The judge added that the parties will review the 2014/2015 Collective Bargain Agreement (CBA) and any antecedent policy to accommodate the union member's rights to observe their day of worship and within reason limitations.

However, in a KTGA's Memo seen by The Standard, signed by KTGA's Executive officer Apollo Kiarii, indicated that it would only effect five per cent increment as it was still reviewing the full economic impact of the judgment and its effect to the sustainability of the business.

"As a result we have made to the court application of stay in the implementation of the order, lawyers from both parties will be appearing before the court on June 28 to present their argument on the application after which an appropriate order would be made,

"In order to alleviate from the length of time the court process has taken an interim of five per cent and five per cent (without prejudice) would be made with June salaries," said Kiarii in the letter.

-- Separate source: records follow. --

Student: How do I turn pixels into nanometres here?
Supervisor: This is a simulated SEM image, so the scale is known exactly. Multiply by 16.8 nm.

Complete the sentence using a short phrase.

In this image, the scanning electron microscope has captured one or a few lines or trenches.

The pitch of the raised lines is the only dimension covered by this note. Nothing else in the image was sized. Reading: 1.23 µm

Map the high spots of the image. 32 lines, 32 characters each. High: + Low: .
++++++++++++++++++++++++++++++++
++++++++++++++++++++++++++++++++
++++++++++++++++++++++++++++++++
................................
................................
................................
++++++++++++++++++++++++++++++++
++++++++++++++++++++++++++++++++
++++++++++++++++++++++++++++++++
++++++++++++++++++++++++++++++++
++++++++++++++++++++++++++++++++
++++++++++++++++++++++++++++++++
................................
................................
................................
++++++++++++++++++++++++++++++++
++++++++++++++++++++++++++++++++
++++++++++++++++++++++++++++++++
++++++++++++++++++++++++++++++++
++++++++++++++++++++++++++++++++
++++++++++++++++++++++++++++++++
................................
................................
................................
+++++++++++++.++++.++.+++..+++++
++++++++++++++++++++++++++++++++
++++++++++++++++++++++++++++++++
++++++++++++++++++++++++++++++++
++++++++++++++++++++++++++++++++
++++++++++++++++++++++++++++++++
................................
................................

On Tuesday, the tea pluckers who talked to The Standard said they would not be intimidated to resume work until their employers implement the pay increase.

"How can the tea companies expect us to obey a court yet there is also an initial court order which they are trying to disobey. Let them lead by example and we would follow suit," said a tea picker from Workshop tea estate.

Some of the tea companies affected include James Finlays, Sotic highlands tea estates, Williamson, Kapchorua, Kipkebe , Nandi, Gakoe, Mogusii, Karirana, Kerumbe, Kamiti, Tea Research institute among others.